Since most adult criminals are juvenile delinquents that have reached age 18,
reducing crime depends on a successful juvenile justice system.
Though the obstacles are often formidable, here's what can be done.
A discussion of juvenile crime traditionally begins with either a terrifying statistic or a gruesome tale of woe. A terrifying statistic tells you what an incredibly high percentage of rapes, muggings, and murders are perpetrated by incredibly young kids.
A gruesome tale of woe relates how a defiant but scarcely pubescent punk has already been in court a dozen times for rape, assault, murder, and robbery, and how he's been released each time with barely a light slap on his fat little pudgy hand.
With the reader's indulgence, the standard opening (either form) will be omitted. And those readers who endure to the end will also note the omission of the standard conclusion: namely, that as juvenile crime spirals toward "out of control," society gropes frantically for a solution. Actually there now appears to be sufficient evidence to justify indulging ourselves in a little bit of old-fashioned optimism.
The System
Just what is the juvenile justice system? The "system" is really a loose assortment of institutions designed to help, handle, or house kids in trouble, foster homes, special schools, "camps," and semi-prisons. All are fed their raw material of cantankerous, troubled, frightened, disoriented, and/or dangerous juveniles by the juvenile court.

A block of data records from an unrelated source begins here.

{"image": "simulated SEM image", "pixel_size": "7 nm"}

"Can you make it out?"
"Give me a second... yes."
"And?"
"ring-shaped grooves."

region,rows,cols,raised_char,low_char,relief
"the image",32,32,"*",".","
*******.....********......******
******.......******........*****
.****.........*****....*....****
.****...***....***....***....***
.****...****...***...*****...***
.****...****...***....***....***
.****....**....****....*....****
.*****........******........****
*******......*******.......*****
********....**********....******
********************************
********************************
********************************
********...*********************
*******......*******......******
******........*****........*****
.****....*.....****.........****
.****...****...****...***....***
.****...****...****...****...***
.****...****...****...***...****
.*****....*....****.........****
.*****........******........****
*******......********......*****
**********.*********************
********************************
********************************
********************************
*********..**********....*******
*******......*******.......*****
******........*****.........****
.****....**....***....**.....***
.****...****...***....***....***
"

In most large metropolitan areas, the infamous juvenile hall is also part of the "system." Juvenile hall is a place of waiting either for kids who are en route to the courtroom. or for kids who have had their day in court and are waiting for space to open up in the institution to which they have been assigned.
The Status Offense
Why do we have a separate justice system for juveniles? One reason is, of course, the basic philosophical tenet that juveniles are not as responsible for their actions as are adults.
Aside from that ancient belief, the origin of our present approach to juvenile justice can be traced back to a reform movement of the late 1800s and early 1900s. The reformers considered the urban environment with its manifold negative influences on youth to be the spawning ground of crime. Their solution was to make it illegal for kids to do all the nasty things everyone knew criminals had done when they were kids.
When prohibited by law, these naughty deeds — loitering, cursing, and truancy — were known as "status offenses," because they were only illegal when committed by those of a certain status — minors.
Furthermore, reasoning that it would be best to keep kids out of adult courts, the reformers fathered an entirely new institution, the juvenile court.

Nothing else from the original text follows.